In this collection, Dos Passos mixes poetry and prose, intermingling eating and drinking with laughter and conversation. He was in many ways the voice of a generation, depicting the troubles, tragedies, and joys of existence in the early 20th century.
Dos Passos sees many of the countries of the world, but he also writes about the writers. Besides discussions of politics and revolutions, Dos Passos hears how people from around the world view America and its writers. One man says of American writing: "It is nothing... I have read Upton Sinclair. It has no soul. The soul of America is in the industrial technique."

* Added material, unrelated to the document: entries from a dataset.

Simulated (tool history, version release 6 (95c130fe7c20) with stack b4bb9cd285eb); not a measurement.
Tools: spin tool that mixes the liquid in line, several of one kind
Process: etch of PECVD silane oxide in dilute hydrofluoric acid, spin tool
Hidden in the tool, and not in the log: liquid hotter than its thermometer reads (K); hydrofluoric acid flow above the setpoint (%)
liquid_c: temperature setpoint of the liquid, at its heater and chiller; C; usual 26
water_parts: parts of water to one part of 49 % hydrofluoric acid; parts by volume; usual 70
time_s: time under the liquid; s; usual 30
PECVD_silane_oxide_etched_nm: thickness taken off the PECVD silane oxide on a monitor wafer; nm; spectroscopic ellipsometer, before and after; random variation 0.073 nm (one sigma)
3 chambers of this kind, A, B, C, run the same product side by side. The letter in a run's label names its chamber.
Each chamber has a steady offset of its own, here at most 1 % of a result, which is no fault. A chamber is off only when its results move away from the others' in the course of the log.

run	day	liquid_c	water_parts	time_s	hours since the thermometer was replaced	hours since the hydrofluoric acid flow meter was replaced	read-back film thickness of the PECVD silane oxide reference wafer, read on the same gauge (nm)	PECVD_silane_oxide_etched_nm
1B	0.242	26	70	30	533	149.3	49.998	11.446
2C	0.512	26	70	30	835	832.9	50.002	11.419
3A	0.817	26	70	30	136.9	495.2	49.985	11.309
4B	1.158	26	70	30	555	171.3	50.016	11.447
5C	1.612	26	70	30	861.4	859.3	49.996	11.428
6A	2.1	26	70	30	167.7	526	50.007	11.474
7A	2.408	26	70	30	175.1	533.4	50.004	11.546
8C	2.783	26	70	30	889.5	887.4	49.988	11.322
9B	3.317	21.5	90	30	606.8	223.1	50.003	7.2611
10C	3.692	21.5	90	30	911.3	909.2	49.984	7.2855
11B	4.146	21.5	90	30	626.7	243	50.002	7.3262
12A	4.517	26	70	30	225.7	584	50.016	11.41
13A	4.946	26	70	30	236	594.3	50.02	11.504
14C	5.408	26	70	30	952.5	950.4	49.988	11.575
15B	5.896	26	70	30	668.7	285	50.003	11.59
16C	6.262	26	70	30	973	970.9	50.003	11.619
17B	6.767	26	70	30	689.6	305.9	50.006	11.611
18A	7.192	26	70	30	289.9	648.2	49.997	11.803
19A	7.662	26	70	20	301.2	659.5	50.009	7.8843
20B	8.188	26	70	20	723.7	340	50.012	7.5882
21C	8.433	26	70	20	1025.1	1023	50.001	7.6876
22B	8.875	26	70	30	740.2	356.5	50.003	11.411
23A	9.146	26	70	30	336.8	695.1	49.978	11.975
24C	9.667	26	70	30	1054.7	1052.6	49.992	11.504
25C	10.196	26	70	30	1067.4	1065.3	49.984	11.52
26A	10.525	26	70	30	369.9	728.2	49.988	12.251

Journeys in Spain with Rosinante
The tale of Don Quixote and his stead Rosinante is ever in the background of Rosinante to the Road Again (1922), a collection of essays on Spanish life, literature, and art. The vignettes detail the quest of two travelers as they set out from Madrid to Toledo in post-World War I Spain.
The land takes on an almost magical quality as he makes his way along the road. "The moon has begun to lose foothold," Dos Passos writes. "We are hurtling along the road at the top of a cliff; below the sea full of unexpected glitters, lace-edged, swishing like the silk dress of a dancer." Hear the music; smell the "rich wet fields," jasmine, heliotrope, and dry thyme; and see the unbelievable, in the "scattered pictures of Spain."
Dos Passos writes, "the memory came to me of the knight of the sorrowful countenance, Don Quixote, blundering trying to remould the world, pitifully sure of the power of his own ideal." Perhaps all an individual can hope for in life is to blunder along some road, alone, with a lance and helmet in an attempt to right wrongs or at least philosophize about it all.
Orient Express is a collection of Dos Passos essays about his travels to Constantinople, to Batum, and then through Georgia, Armenia, and Azerbaijan. He found himself on a train, destroyer, steamer, and beyond. At one railway station, he wrote in his journal, corpses were stacked like cordwood behind the store.
Dos Passos sees the children as "tiny wide-eyed skeletons with hideous swollen bellies," as they await the season of their deaths. Even amidst the horror of starvation and death, Dos Passos discovers a freedom in having "no watch and no money," feeling "no responsibility for events."